Nº 045
Sericaia
Egg-Yolk Sweets · The Alentejo

Sericaia

Also known as: Cericá · Sericá

Elvas's cracked, cinnamon-dusted custard, sworn partner of plums in syrup.

Origin
Elvas, Alentejo; convent sweet with sixteenth-century roots
Region
Elvas
Season
Year-round
Sweetness
Richness
Difficulty

Sericaia is the flagship sweet of Elvas: a velvety custard of eggs, milk and flour, scented with lemon zest and plenty of cinnamon, baked in an earthenware dish until the surface splits into golden cracks. It is neither quite a baked custard nor a pastry cream — it sits somewhere between the two, fluffy within and just firm enough to hold a spoon.
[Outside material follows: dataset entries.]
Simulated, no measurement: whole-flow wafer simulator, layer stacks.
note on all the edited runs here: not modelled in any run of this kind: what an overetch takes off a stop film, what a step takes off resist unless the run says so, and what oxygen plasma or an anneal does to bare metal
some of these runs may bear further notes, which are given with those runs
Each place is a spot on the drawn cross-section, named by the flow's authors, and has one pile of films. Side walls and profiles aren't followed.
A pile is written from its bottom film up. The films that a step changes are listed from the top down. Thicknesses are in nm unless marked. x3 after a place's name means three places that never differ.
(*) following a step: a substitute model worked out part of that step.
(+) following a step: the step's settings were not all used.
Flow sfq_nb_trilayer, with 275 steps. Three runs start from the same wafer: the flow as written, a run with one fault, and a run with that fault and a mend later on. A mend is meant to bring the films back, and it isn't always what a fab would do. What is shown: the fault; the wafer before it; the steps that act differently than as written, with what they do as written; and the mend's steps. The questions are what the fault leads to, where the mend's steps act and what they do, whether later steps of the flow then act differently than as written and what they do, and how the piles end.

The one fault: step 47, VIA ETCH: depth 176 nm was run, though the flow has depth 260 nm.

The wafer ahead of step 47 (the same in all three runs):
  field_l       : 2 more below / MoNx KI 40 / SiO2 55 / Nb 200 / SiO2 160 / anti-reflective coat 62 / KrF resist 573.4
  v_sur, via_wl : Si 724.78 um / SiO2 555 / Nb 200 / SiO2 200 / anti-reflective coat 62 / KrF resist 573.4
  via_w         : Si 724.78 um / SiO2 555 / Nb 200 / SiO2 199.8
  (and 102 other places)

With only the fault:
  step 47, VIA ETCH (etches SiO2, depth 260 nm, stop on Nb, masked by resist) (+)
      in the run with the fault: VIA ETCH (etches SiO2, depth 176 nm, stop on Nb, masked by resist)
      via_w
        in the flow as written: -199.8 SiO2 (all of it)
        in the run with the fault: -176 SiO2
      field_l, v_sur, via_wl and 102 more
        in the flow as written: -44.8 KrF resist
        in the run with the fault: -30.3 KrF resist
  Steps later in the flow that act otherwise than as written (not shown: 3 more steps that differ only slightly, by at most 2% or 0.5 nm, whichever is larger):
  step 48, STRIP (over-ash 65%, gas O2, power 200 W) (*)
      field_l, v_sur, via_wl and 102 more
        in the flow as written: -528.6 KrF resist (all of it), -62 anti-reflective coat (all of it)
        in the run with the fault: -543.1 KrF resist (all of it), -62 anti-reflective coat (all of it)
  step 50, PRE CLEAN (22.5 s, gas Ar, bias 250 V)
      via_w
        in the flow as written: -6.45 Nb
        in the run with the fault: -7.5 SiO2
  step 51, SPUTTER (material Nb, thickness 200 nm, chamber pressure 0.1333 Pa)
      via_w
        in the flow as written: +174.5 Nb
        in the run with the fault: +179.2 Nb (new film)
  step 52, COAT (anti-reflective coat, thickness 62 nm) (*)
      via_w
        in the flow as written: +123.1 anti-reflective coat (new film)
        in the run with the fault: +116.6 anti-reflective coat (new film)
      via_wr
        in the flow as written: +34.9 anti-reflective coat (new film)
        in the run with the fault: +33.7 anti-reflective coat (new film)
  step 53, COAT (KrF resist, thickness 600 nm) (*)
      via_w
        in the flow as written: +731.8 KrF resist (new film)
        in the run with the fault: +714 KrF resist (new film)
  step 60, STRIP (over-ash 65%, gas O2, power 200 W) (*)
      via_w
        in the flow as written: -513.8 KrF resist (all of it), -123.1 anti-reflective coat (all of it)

It is almost always served cold or lukewarm, in broad slices, dusted with cinnamon and — this is the Alentejo golden rule — alongside Elvas plums in syrup. The pairing of the gentle custard with the dense, sugary fruit is what makes sericaia a fixture of festive tables across the Alto Alentejo.

It is a sweet of few ingredients and exact gesture: the egg whites are whipped stiff and folded into the batter to give it the lightness that sets it apart from any other egg custard.

Ingredients
  • Eggs
  • Milk
  • Sugar
  • Flour
  • Cinnamon (stick and ground)
  • Lemon zest
  • Pinch of salt
Taste & texture

Soft, creamy and comforting, the gentle sweetness of egg yolks meeting the warmth of cinnamon and a lift of lemon. Texture is its charm: airy from the beaten whites, with a thin cracked crust playing against a silky interior.

Variations

Variations come mostly down to texture — some firmer and taller, others almost runny at the centre — and how heavily it is cinnamoned. Some serve it warm, others cold; but a side of Elvas plums in syrup is all but non-negotiable.

Where to try it

Found in the traditional pastry shops and restaurants of Elvas and across the Alto Alentejo, often presented in individual earthenware dishes. The genuine version always arrives generously cinnamoned, with Elvas plums in syrup alongside.

Pairs well with

Elvas plums in syrup are the mandatory match. To drink, a sweet or fortified Alentejo wine, or simply an espresso to cut the sweetness.

History

Sericaia carries its probable journey in its name: the word is usually linked to the Malay-Indonesian serikaya (or srikaya), a sweet of eggs and milk from Southeast Asia. Tradition places its arrival in Portugal in the sixteenth century, in the wake of the Portuguese presence in Malacca and Goa, and credits the recipe's introduction to D. Constantino de Bragança, viceroy of India. The dates and details vary from source to source and are best read as tradition rather than documented fact.

The origin is in fact disputed between Vila Viçosa — where the Convento das Chagas is named — and Elvas, whose religious houses (among them the Convent of Santa Clara and that of Nossa Senhora da Conceição) claim the recipe; hence too the rivalry between the names "sericaia" and "sericá". It was in the convents of the Alto Alentejo that the sweet took on its Portuguese character, with cinnamon and lemon. Today sericaia appears in Portugal's inventory of Traditional Products, but it holds no protected European designation (PDO/PGI/TSG) — it is the Ameixa d'Elvas plum served alongside it that carries PDO status.